Usage

Command-line interface

The mdstools CLI provides commands for converting between YAML and tabular formats.

Flatten YAML to Excel/CSV

Convert a nested YAML metadata file to a tabular format:

mdstools flatten tests/example_metadata.yaml --output-dir generated

Or via pixi:

pixi run flatten tests/example_metadata.yaml --output-dir generated

Options:

  • --output-dir — Output directory (default: generated/)

  • --schema — Schema name for enrichment (adds descriptions and examples)

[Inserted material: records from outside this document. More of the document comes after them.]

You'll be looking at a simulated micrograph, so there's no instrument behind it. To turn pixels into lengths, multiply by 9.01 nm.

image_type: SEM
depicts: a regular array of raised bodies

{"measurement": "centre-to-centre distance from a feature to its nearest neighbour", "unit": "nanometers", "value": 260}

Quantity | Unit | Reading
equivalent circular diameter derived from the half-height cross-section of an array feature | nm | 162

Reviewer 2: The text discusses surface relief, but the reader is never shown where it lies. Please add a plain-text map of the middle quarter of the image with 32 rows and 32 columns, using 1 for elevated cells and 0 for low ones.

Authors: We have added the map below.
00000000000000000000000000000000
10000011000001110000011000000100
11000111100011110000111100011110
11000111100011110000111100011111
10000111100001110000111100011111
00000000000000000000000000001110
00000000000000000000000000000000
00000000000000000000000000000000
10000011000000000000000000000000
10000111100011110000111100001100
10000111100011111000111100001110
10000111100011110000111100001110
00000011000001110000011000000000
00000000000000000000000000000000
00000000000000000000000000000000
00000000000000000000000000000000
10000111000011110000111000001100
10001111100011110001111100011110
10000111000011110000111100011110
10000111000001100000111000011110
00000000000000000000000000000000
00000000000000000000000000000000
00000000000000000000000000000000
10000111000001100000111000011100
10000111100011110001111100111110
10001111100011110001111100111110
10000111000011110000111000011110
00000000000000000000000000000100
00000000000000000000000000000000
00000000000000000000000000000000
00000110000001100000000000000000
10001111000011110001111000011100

  • --format — Output format: xlsx, csv, or md

Unflatten Excel/CSV to YAML

Convert a tabular file back to nested YAML:

mdstools unflatten generated/output.xlsx

Or via pixi:

pixi run unflatten generated/output.xlsx

Update metadata to a newer schema version

Migrate a metadata file (or data package) from an older schema version to a newer one. Without --in-place this is a dry run that reports the migration steps per document:

mdstools update path/to/metadata.yaml

Apply the migration, rewriting the file in place (YAML comments and layout are preserved):

mdstools update path/to/metadata.yaml --in-place

Or via pixi:

pixi run update path/to/metadata.yaml --in-place

Options:

  • --to-version — Target schema version (default: the installed version).

  • --in-place — Write the migrated file back in place. Without it, update only reports what would change.

Data packages are handled per resource: each resources[].metadata.<key> block is migrated using its own echemdbSchemaVersion.

Python API

Basic flattening

from mdstools.metadata.metadata import Metadata

data = {"curation": {"process": [{"role": "curator", "name": "Jane Doe"}]}}
metadata = Metadata(data)
flattened = metadata.flatten()
flattened.to_excel("output.xlsx")

With schema enrichment

from mdstools.metadata.metadata import Metadata
from mdstools.metadata.enriched_metadata import EnrichedFlattenedMetadata

metadata = Metadata(data)
flattened = metadata.flatten()
enriched = EnrichedFlattenedMetadata(flattened.rows, schema_dir="schemas")
enriched.to_excel("output.xlsx")

Multi-sheet Excel export

enriched.to_excel("output.xlsx", separate_sheets=True)

Schema validation

from mdstools.schema.validator import validate_with_json_schema, validate_with_pydantic

# JSON Schema validation
validate_with_json_schema(data, schema_name="minimum_echemdb")

# Pydantic validation
validate_with_pydantic(data, schema_name="minimum_echemdb")

Migrating metadata across schema versions

from mdstools.schema.migrate import MetadataMigrator, migrate_file

# In memory: migrate a dict, then validate the result against a target schema
migrated = MetadataMigrator(data, target_version="latest").migrated()
MetadataMigrator(data).validate("minimum_echemdb")

# From a file (returns the migrated dict; pass in_place=True to overwrite,
# preserving YAML comments)
migrated = migrate_file("metadata.yaml", in_place=True)

Only breaking schema changes need a migration step; additive changes are backward-compatible. Steps are declared in mdstools/schema/migrations.py.